Modern Europe: From the Enlightenment to the Present (20 Credit)

20

Or, for candidates taking a Language Option:

 

EUA702

Modern Europe: From the Enlightenment to the Present (10 Credit)

10

Language Option - One 10 credit module from a list supplied by the Language Centre, levels dependent on candidates’ previous qualifications

10

Semester 2

 

Either

 

EUA703

Modern World History: New Perspectives (20 Credit)

20

Or, for candidates taking a Language Option:

 

EUA707

Modern World History: New Perspectives (10 Credit)

10

Language Option - One 10 credit module from a list supplied by the Language Centre, levels dependent on candidates’ previous qualifications

10

 

English Component

 

(i)  Compulsory Modules (total modular weight 40 Credits)

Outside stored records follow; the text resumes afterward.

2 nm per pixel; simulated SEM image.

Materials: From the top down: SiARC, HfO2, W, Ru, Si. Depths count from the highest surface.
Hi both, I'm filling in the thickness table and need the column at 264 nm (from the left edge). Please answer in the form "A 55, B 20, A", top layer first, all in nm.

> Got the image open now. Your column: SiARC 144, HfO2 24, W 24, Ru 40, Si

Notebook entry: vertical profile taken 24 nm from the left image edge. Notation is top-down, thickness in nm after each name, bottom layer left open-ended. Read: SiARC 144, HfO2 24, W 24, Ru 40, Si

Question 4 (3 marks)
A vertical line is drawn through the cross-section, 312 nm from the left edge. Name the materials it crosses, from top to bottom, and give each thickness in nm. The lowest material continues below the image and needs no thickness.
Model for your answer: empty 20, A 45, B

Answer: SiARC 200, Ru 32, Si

 Students should choose one 20 Credit module from each Semester

Code

Title

Semester

Modular Weight

EAA104

Introduction to Poetry

1

20

EAA102

Introduction to Language

1

20

EAA888

Literary and Critical Theories

2

20

 

(ii)  Optional Modules (total modular weight 20 Credits)

 

Code

Title

Semester

Modular Weight

EAA011

Writing in History

2

20

EAA001

Introduction to Film Studies

2

20

EAA200

How to Do Things with Digital Text

2

20

 

(2) Part B – Degree Modules

EITHER  

(a)  Standard Route

NB Candidates choosing Language modules (10 credits in each Semester) should include these modules as part of the English component.

History Component

(i) COMPULSORY MODULES (total modular weight 10 Credits)

 

Code

Title

Semester

Modular Weight

EUB708

Crafting a Dissertation

2

10

 

(ii)  OPTIONAL MODULES (total modular weight 50 Credits)

Candidates should note that combinations of modules of the same titles but with different credit-weightings are mutually exclusive.

History optional modules are likely to cover:

  • European History

  • History of the 19th Century

  • Global History

  • British History

English Component

(i)  Compulsory Modules

None

(ii) Optional Modules (total modular weight 60 Credits)

Code

Title

Semester

Modular Weight

EAB008

Victorian Literature

1

20

EAB035

Weird Tale

1

20

EAB039

Nineteenth Century American Literature

1

20

EAB113

Introduction to Linguistics

1

20

EAB154

Chivalry from Chaucer to Shakespeare

1

20

EAB710

Renaissance Writings

1

20

EAB012

African American Culture

2

20

EAB020

Diverse Voices

2

20

EAB110

Introduction to Multimodality

2

20

EAB114

Elephants and Engines: An Introduction to Creative Writing

2

20

EAB711

Eighteenth Century Literature

2

20

EAB712

Modernisms

2

20

Two x 10 credit modules, one from each Semester from a list supplied by the Language Centre, levels dependent on candidates’ previous qualifications.

1 & 2

20

 

OR

(b)  INTERNATIONAL SEMESTER ROUTE

Candidates may replace the modules required for Part B Semester 2 with an approved course of study taught in English at a foreign University.  Candidates will undertake assessed work equivalent to 50 credits, as required by the Department of Politics, History and International Relations, along with a Distance learning Research Design module. Candidates must register for a total of 20 Credits of History and 40 Credits of English modules in Semester 1.  Candidates should note that combinations of modules of the same titles but with different credit-weightings are mutually exclusive.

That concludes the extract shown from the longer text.